Robinson says UN anti-racism forum should help heal 'ragged edges of hatred'

Mary Robinson
The United Nations High Commissioner for Human Rights today said the upcoming World Conference against Racism, Racial Discrimination, Xenophobia and Related Intolerance must directly confront the extensive suffering caused by those scourges.

"If we are to seize the unique opportunity [the Conference] offers, we must find a conversation to let us talk about the extraordinary pain we have inflicted on one another on this planet," wrote High Commissioner Mary Robinson in a commentary for the Los Angeles Times. "Unless we can find a way to talk about the ragged edges of human hatred, we will return to a silence that is itself damaging."

Writing from her experience of extensive global contacts on the issue, Mrs. Robinson said she has found "a sense among many people that the death and suffering that resulted from slavery have never been adequately marked, much less mourned." She warned that failure to cope with past injustice would hamper any efforts at advancement. "It is nearly impossible to shape a new future if old wounds are still open."

The High Commissioner said those wounds could be healed if the global community adopts language "that solemnly recognizes the hurt and exploitation of the past."

At the same time, she underscored the daunting nature of the tasks facing the Conference, which is set to open on 31 August in Durban, South Africa. In addition to dealing with "traditional" forms of racism, the meeting will also consider victims who have not previously received much international attention, such as refugees, asylum seekers, migrants, Gypsies, trafficked persons, and those of African descent living in Latin America and the Caribbean.

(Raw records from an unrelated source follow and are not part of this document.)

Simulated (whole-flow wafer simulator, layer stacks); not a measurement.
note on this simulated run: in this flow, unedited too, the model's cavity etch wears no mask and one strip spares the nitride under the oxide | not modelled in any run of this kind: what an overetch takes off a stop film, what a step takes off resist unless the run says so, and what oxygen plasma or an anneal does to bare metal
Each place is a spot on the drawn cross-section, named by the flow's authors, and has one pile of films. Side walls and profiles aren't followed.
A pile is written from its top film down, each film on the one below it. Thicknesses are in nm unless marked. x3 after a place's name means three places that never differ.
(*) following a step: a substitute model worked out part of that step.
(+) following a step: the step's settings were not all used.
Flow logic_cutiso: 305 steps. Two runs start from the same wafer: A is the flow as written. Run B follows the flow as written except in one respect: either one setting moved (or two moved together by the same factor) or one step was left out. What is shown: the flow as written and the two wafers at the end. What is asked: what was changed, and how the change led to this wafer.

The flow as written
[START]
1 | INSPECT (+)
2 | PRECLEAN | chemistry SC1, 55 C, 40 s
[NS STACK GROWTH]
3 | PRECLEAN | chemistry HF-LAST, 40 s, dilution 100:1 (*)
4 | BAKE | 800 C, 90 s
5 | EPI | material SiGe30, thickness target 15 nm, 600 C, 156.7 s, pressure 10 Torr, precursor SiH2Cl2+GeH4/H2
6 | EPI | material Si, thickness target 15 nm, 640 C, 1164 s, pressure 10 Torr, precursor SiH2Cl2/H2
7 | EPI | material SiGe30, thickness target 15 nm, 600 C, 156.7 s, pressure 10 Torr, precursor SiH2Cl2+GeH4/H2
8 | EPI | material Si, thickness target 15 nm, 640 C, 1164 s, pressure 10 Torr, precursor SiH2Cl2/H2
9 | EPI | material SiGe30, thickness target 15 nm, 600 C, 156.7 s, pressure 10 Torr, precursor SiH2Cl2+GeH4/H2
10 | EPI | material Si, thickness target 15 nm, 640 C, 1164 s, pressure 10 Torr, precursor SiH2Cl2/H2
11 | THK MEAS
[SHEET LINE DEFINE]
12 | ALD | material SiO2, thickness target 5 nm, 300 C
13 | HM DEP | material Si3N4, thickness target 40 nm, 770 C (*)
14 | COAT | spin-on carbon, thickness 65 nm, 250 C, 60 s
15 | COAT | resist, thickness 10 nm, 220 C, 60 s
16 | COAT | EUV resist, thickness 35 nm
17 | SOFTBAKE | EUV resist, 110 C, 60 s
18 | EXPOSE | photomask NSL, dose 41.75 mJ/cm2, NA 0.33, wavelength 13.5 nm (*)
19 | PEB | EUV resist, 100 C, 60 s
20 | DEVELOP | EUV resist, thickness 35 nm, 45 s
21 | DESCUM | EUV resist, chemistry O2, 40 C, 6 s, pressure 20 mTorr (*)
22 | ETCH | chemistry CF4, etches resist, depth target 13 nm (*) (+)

A "deeper conversation about racism" will require an understanding of the inherent value of each person, stressed Mrs. Robinson, quoting Archbishop Desmond Tutu as saying, "Worth is intrinsic, not dependent on anything external, extrinsic. Thus there can be no superior or inferior race. We are all of equal worth, born equal in dignity and born free, and for this reason deserving of respect."

"Archbishop Tutu's words sum up the goal of the Durban Conference: a world where racism, intolerance and discrimination are spurned and differences and diversity are celebrated," said the High Commissioner.